She examines which “job” would be the best to help designers learn how to guide this emergence; community managers can be semi-useful but are often seen as “sent from management” and not available during typical game-play hours (managers work from 9-5 like a large number of gamers). Cyberethnographers (the job title Pearce used in her study of the Uru culture) can be as useful, if not more so, in helping understand the game community on its own terms. Cyberethnographers can act as sort of free agents; they can be confided in by players of these MMOGs and MMOWs with information that community managers for example can’t find out. (For example, Uru players revealed their hesitance for Second Life stems from a view that the world is a “virtual red-light district” (274).)
What is a global playground? Pearce focuses on global playgrounds (or global villages) in her final chapter, and how, hopefully, the global culture has begun to associate ‘play’ with a more positive connotation. Some issues that need to be addressed in this global village begin with identity. Players more and more have multiple identities, multiple lives, and multiple bodies (avatars). “Play” has moved outside the boundaries of “the game” and into other forms-YouTube, memes, etc. Games with educational purpose now become an issue.

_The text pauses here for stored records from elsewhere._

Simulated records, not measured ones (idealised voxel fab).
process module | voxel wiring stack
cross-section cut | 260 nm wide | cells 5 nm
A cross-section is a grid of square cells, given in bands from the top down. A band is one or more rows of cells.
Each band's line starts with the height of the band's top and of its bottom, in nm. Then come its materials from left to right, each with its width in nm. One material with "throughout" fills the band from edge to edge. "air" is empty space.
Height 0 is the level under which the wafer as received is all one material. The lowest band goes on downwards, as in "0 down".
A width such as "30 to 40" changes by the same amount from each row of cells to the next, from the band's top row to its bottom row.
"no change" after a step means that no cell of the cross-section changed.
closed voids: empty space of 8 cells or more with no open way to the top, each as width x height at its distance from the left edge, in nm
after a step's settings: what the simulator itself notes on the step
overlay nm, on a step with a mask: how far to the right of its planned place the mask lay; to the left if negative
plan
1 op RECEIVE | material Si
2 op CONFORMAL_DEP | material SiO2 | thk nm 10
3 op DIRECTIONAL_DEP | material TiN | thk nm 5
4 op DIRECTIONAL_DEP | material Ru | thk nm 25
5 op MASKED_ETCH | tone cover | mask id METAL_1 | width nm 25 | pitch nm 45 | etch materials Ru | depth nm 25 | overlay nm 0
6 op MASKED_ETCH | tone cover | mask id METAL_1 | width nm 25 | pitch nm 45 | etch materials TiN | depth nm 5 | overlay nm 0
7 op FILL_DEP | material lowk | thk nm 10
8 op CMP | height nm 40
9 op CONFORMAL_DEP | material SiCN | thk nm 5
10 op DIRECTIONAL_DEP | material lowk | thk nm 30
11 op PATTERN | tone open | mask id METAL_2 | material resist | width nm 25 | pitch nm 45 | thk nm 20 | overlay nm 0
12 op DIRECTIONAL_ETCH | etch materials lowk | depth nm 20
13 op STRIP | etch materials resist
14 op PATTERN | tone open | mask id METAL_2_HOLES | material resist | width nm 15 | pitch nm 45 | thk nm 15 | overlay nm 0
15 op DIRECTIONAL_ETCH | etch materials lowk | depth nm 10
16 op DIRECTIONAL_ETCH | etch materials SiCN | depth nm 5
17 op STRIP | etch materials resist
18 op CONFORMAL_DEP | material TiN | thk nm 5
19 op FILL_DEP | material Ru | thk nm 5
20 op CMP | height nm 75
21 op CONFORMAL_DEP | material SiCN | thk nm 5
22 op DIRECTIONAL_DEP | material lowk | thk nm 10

Returning to the idea of including user-created content in multiplayer games as a way of incorporating emergence into games, Pearce states that “man the player is also man the creator” manipulating media, giving these forms of media and games new cultural meanings and goals.
In the final paragraph of the entire book, Pearce poses an important question that she seems to have been hinting at all along. “How much power do the corporations that own these networked play spaces within the ludisphere, the global playground, really have?” (280). She concludes her book with a nod to the culture she spent eighteen months not only studying, but actively participating and developing relationships in, The Gathering of Uru; Pearce echoes the Uru character Yeesha’s final words: “Perhaps the ending has not yet been written.” I’ll close here too, and ask all my nagging questions as discussion starters.
Discussion Questions
- Is there a balance of power to be found between the corporations and players? Would games controlled, even developed, solely by the players be a good thing? Would it continue the process of emergence or take a step in a whole new direction?
- This question is arguably an opinion question, but how do you feel about Pearce’s involvement in the reopening of the Uru game? Did it negate her study? Did it enhance her research? Did she take her participation to a level that she was unable to objectively study and make conclusions about TGU culture?
- In addition to allowing the players to develop or bring in their own created content, how can game designers harness and use patterns of emergence? What are some examples you can think of?